Setting up secure communication between Prometheus and Grafana Cloud effectively

Hey guys, I am setting up monitoring & alerts for a webapp. I am looking at grafana cloud + prometheus (on local server), I have a few questions:

• To connect to prometheus I find remote write to be a good way, as it will work without opening ports :smile:
• However, I can’t understand how I can secure this set up to protect the communication between prometheus and grafana cloud
◦ Docs provide an example with basic auth, but is there a stronger alternative to that?
◦ The problem with basic auth is that the communication is still NOT encrypted
◦ Are there better ways to secure this - maybe something like mutual TLS ?

ASFAIK, every grafana cloud instance is an https/tls one. Since you’re using this HTTPS for the Prometheus remote write to Grafana cloud, the basic auth goes encrypted using the TLS of your grafana cloud instance.

For some reference, here’s the snippet from the official docs:

`remote_write:

https://grafana.com/docs/grafana/latest/getting-started/get-started-grafana-prometheus/#get-started-with-grafana-and-prometheus|https://grafana.com/docs/grafana/latest/getting-started/get-started-grafana-prometheus/#get-started-with-grafana-and-prometheus

Interesting, but the endpoint being https does not by itself guarantee encryption. The docs do say https, and also “basic auth” at the same time, so it’s confusing.

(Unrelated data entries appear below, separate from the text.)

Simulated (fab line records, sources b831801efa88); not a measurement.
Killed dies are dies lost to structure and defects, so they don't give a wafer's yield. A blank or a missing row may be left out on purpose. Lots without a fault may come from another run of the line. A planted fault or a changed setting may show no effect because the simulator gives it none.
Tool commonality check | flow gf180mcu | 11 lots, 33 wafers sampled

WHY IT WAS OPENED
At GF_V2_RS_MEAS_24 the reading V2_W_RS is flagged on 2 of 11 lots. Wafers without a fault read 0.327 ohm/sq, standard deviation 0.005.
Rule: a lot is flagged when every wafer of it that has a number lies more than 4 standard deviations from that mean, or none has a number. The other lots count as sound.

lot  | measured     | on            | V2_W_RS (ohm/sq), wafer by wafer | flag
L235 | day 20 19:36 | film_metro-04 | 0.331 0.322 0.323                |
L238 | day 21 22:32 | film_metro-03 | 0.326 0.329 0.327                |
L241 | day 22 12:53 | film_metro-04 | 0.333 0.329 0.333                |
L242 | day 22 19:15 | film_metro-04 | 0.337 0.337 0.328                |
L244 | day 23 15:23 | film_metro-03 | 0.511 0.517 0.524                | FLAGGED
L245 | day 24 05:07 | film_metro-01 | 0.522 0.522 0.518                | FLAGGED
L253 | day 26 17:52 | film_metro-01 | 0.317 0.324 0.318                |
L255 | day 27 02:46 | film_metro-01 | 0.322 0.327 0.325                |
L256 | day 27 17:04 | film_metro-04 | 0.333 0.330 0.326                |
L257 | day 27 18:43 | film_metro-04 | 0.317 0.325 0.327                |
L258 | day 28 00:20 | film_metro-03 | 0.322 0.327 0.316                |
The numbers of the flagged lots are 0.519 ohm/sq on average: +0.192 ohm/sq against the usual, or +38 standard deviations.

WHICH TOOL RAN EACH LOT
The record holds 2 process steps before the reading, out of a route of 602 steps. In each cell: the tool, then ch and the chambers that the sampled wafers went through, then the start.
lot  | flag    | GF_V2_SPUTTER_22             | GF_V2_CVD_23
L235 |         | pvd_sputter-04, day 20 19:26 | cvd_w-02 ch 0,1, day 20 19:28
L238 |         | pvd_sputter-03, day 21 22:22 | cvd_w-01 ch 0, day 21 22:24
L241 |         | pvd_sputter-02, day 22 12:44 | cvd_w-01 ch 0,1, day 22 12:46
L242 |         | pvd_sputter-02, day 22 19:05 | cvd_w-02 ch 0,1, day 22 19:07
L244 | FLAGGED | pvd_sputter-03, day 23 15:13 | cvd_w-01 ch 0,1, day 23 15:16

Also prometheus’ remote write config mentions a ‘tls_config’ section, but we aren’t using that here. Or maybe I’m just missing something very simple (not the first time).

https://prometheus.io/docs/prometheus/latest/configuration/configuration/#tls_config

Examples that I find, that use TLS encryption, use these options to specify the certs to verify. Can’t find something like this for grafana cloud though.

Ok, lets get back to the basics:

First, on Prometheus docs on remote_write: what the basic_auth does is “Sets the Authorization header”.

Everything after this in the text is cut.